The Award-Winning Director of That Sugar Film Damon Gameau wants us to join the regeneration.
This uplifting documentary is composed as a visual letter to his four-year-old daughter. He commences a journey to explore threats to our world and offers solutions, embracing the most desirable resources already at hand, to improve our planet and deal with the concerns we have – global warming, climate change, deforestation, over fishing and sustainability to name a few.
Using cool visual effects such as interviewing an economic expert while driving on a Monopoly board and carrying out another interview sitting on a wind farm fan high up in the air, he manages to engage and inform us about our rapidly deteriorating world and he inspires the viewers to make a change for the better. Gameau adds humour playing himself as a middle-aged father and this allows us to laugh at times as well as yearn for a healthier earth.
The experts he meets who have spent their lives researching subjects on regeneration offer valuable knowledge and insights into how we can make this change.
Our entire system is built on fossil fuels, but agriculture creates more carbon dioxide. He explains that by planting more plants we can pull back the carbon from the atmosphere and fertilize our soil making it much healthier and richer in living organisms.
He discusses solar home systems with subsidised solar, self-driving group rideshare vehicles, ocean acidification (which involves a shift towards pH-neutral conditions rather than a transition to acidic conditions). The part where we learn about how valuable seaweed really is to our marine life and atmosphere was an eye-opener.

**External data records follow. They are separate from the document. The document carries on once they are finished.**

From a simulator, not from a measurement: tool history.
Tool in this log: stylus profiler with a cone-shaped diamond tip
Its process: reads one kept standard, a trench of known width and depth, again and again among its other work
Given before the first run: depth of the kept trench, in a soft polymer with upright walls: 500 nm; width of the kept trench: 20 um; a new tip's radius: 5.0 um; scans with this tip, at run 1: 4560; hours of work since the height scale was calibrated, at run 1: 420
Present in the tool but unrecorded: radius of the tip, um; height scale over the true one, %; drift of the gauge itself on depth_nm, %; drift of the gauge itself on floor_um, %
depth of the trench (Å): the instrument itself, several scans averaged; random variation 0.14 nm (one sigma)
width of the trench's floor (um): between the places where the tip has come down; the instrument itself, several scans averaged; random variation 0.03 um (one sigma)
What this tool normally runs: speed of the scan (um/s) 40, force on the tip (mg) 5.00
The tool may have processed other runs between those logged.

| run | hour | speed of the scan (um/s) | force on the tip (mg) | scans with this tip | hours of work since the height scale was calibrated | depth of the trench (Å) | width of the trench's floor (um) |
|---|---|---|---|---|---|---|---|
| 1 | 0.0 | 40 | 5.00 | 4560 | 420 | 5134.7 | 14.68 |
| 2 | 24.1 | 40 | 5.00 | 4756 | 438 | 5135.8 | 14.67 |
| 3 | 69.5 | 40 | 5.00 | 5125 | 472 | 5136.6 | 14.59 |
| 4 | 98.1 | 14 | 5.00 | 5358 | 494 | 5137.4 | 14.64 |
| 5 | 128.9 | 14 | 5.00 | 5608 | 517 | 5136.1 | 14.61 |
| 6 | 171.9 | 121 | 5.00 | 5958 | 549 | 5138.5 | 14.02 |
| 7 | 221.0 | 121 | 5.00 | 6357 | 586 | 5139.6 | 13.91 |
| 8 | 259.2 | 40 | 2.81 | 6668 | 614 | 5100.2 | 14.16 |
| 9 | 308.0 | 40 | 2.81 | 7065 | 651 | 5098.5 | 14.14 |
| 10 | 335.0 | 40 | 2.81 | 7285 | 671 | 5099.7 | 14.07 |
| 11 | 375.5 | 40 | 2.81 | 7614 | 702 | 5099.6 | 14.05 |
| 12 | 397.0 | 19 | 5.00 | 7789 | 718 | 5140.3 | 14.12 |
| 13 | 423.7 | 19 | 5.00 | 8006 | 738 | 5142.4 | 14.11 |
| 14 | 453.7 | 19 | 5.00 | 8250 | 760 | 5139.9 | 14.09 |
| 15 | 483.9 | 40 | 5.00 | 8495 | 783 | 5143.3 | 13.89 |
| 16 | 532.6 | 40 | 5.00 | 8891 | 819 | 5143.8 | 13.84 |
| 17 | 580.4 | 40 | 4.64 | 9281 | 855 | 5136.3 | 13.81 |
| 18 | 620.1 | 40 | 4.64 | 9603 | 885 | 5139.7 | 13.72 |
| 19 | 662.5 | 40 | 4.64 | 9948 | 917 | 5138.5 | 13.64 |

The images he uses also enable us to form a picture of a much more utopian world in 2040. A world which we would all love to be a part of.
Gameau’s 2040 is a quality documentary for children and adults, highlighting some of the biggest threats our planet is currently facing. This is delivered in a clever and fun way and a particularly charming aspect was where he interviewed the younger generation and asked them what they would like to see in the future.
Audiences will feel inspired by this film.